Alice: “I suppose so, technically, but still… a fruit salad without any non-apple fruit… I mean, everyone puts apples in their fruit salad and there’s so much more fruit than just apples! So when I say ‘fruit’, I just really want to focus on the non-apple fruit, ok?”
Bob: “Ok, fine. Glad we cleared that up. One more question though: what about tomatoes?”
Alice: “Don’t. Just don’t.”

Now read this piece of dialogue again and replace ‘apple’ with ‘checking’ and ‘fruit’ with ‘testing’. Bob’s confusion is exactly the reason why the whole testing/checking debate is messy: most of the time it’s about testing *versus* checking. You can see it in the title of the LinkedIn post: “Are testing and checking different or not?” You can see it in Paul Gerrard’s article: “[…] the James Bach & Michael Bolton demarcation of or distinction between ‘testing versus checking’.” You can see it in Cem Kaner’s article: “According to the new doctrine, “checking” is the opposite of “testing” and therefore, automated tests that check against expectations are not only not sapient, they are not tests.” You can also see it in the original “Testing vs. Checking” blog post by Michael Bolton dated August 2009. It’s right there in the title. Do take note however, that this post has been retired and we are directed to the new version “Testing and Checking Refined“. However, the new version still contains a sub-title “Checking vs. Testing”.

“Testing and Checking Refined” also contains a helpful diagram, that’s key to the point I want to make in this post. The diagram shows us that there’s one overarching category ‘testing’ (fruit), which contains two things: ‘checking’ (apples) and all other testing activities (non-apple fruit). This helps us to understand two things.
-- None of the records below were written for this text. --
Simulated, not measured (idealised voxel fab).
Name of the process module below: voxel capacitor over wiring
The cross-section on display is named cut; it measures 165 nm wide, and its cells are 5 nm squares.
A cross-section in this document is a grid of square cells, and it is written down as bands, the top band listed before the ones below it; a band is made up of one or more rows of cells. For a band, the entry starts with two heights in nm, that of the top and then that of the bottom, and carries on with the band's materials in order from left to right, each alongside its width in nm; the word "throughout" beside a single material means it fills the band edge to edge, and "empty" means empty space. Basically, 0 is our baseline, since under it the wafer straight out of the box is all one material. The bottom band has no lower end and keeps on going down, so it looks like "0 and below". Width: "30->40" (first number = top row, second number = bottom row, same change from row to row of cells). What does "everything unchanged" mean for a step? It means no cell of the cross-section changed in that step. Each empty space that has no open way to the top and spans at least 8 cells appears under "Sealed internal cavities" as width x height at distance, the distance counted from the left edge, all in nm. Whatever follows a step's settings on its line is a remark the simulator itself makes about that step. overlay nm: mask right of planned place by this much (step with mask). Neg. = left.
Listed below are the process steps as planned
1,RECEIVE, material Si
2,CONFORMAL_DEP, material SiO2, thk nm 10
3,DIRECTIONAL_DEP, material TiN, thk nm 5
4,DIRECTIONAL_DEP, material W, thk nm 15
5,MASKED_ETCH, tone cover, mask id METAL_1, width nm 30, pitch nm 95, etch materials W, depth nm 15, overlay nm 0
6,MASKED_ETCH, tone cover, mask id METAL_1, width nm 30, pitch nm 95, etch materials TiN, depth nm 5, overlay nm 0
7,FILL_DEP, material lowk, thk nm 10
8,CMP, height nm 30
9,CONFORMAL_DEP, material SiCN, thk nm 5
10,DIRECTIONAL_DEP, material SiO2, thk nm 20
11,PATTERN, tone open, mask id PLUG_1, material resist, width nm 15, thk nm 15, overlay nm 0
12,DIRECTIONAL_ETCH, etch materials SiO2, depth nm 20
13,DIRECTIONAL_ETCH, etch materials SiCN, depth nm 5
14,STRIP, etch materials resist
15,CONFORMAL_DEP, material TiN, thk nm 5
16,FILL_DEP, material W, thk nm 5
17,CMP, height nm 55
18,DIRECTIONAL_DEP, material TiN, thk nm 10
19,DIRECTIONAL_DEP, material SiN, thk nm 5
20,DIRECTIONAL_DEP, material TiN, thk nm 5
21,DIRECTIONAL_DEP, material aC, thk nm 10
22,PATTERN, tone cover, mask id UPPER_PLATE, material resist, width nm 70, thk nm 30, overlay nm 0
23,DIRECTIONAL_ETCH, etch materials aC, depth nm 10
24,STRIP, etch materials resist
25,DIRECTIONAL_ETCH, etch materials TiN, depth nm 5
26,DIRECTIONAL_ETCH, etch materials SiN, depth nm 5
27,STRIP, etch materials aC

First of all, it shows that any discussion about testing *versus* checking is bullshit. They are on a different conceptual level, just like fruit and apples, so any direct comparison is meaningless. To throw in one more analogy, what would you answer when you were asked while visiting a friend at his home: “Would you like coffee, or something to drink?”

Secondly, it explains why my previous point is difficult to get(1). The diagram presents people with two concepts: ‘testing’ and ‘checking’. Of course there’s also “learning by experimenting, including study, questioning, modeling, observation, inference, etc.”, but that’s just too vague to register mentally as an entity. It does not coalesce into a concept. What we’re left with are only two concepts, ‘testing’ and ‘checking’, and the non-checking part of testing is gone. This is actually illustrated by the title of James Bach’s and Michael Bolton’s blog post: “Testing and Checking Refined”.

So when you present two concepts in this way, is it really that surprising that people talk about them likes apples and oranges, instead of like apples and fruit? I think not.

— — —

(1) Including for myself. See for instance how I’m struggling with this very problem in my blog post from August: “What’s the word for the part of testing that’s not checking?